Being a farmer is a big job. You’ve got to water your fields, rotate your crops, and keep an eye on the market prices to make sure you’re able to pull a decent profit. If you’ve ever dreamed of trying your hand at this noble profession but don’t have hundreds of acres of land to play with, Farming Simulator 23: Nintendo Switch Edition is here to provide you with the realistic farming action that might be missing from games like Stardew Valley and Story of Seasons.
Simulator games are a tricky lot; they don’t necessarily need to have the best graphics, but they need to have a realistic feel when you’re behind the wheel of these machines. Farming Simulator 23 goes to a lot of effort to recreate farm equipment for you to ride around in. The tractors, tills, and plows all feel like something you might have been stuck behind while going down a country road. While we might not have driven them personally, most of us have seen them in action before and the vehicles in this game do a good job of replicating how they move and handle.
Unfortunately, that realism only goes so far. Farming Simulator 23: Nintendo Switch Edition suffers from some technical limitations that almost immediately put a damper on our fun. There are only two maps available for you to build your farm on, which feels like a step back from the three offered in the previous game. There are also fewer animals to raise and vehicles to purchase, making it feel slightly smaller than its predecessor. There are almost no particle effects to speak of, making it difficult to tell when it is raining, which can have big implications on how you approach your day.

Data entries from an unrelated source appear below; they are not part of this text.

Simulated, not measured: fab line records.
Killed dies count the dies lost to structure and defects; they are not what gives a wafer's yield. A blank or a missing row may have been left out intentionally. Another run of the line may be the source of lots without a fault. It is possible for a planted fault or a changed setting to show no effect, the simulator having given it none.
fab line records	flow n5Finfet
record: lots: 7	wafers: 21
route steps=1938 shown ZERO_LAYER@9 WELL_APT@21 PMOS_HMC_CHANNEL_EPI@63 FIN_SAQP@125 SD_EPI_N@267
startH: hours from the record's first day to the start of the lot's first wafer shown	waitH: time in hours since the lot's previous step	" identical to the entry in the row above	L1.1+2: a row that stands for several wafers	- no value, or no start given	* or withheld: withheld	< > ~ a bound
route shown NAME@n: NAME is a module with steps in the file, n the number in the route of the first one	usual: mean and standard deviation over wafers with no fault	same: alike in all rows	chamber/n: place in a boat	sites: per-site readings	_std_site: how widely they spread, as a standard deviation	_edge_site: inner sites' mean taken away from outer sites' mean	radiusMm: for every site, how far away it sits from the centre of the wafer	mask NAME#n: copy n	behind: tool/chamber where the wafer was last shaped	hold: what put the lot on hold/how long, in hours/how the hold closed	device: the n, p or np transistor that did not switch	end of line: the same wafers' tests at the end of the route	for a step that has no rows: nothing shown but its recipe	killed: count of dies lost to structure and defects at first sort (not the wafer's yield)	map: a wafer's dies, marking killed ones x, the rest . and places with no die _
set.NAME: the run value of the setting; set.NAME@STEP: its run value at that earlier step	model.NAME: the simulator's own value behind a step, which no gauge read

It becomes very clear shortly after you load up Farming Simulator 23 that there isn’t a right or wrong way to play the game. You can focus on raising animals, growing crops, or delving into forestry to make your living, with each having its own challenges and advantages. You start with $100,000 in cash and several machines that can help get you started on your journey, whichever route you want to take.
This freedom is great and is very much in line with what we’d expect from simulator games like this. However, the tutorial doesn’t cover anything other than the very basics of the game’s controls and almost nothing about how to actually run your farm. We appreciate the effort to not hold our hands as we go through the game, but even a more in-depth exploration of how to get your fields ready for planting would be useful. Searching the help files had us scratching our heads about what the right process would be.
Once you have all your farming equipment and figure out how to use it, it is mostly a case of sitting back and letting your AI farmhands do a lot of the work. If you want to run an efficient farm, you need several fields being plowed, tilled, seeded, and harvested in the correct order at the same time, which can be a bit of a juggling act. You’ll spend most of your time in Farming Simulator 23 either making sure your staff hasn’t run out of fields to plow or that they haven’t run into each other.
This system is meant to help you keep multiple plates spinning at the same time and it does a decent job of it, but it does take a bit of the fun out of simply driving the tractors around. Simulation games are at their best when they let you get your hands dirty; driving these big machines is part of the experience and it just feels lacking here.
Even using the farmhands to automate our farm didn’t make things run smoothly for us. There are some frustrating moments along the way that make the game feel more onerous than it needs to be. For example, there isn’t an option to have your newly purchased farm equipment delivered to you. You have to head out to the depot, which might be several miles away, and drive it back yourself or use the unintuitive system to get one of your AI farmhands to drive one or both vehicles for you. This was okay when we wanted a new pickup truck to zip around town, but a forklift, which has a max speed in the glacial range, felt like it took days to get to us before we could even use it.
That same forklift highlighted one of the other issues with Farming Simulator 23. The physics in the game aren’t exactly stellar, so when we tried to load a pallet of freshly laid eggs into the back of our pickup, the game panicked and, after a brief but amusing bit of shuddering, sent the truck flying through the air and into the field next to us. We promptly panicked ourselves and crashed the forklift, sending it onto its side and rendering it unusable unless we purchased another forklift to lift it back up on its wheels again. That seemed a bridge too far so we left it lying there for the rest of our playthrough, serving as a sad testament to the state of the game’s physics. And we never did manage to get those eggs to the market.
These bugs were mostly quirky and comical but made the game feel less realistic and grounded than we expected. They broke the immersion that we were hoping to get from a true farm simulation game, but it was the lack of any significant tutorial that makes Farming Simulator 23: Nintendo Switch Edition hard to recommend to anyone other than the most die-hard of farmhands. Even then, the gameplay is too hands-off to make it truly engrossing, and it’s hard to imagine there’s much of a market for old hands who want a watered-down mobile-friendlier version to supplement the full-fat experience.
There is fun to be had in Farming Simulator 23: Nintendo Switch Edition, but those who find it will need to be intimately familiar with the farming process. This version feels like a significant downgrade over the PC edition released in late 2021 and has some gameplay quirks that hinder the actual experience of running a farm. Unless you are desperate to take your farming on the go with the Switch, there are better entries in this series out there to play.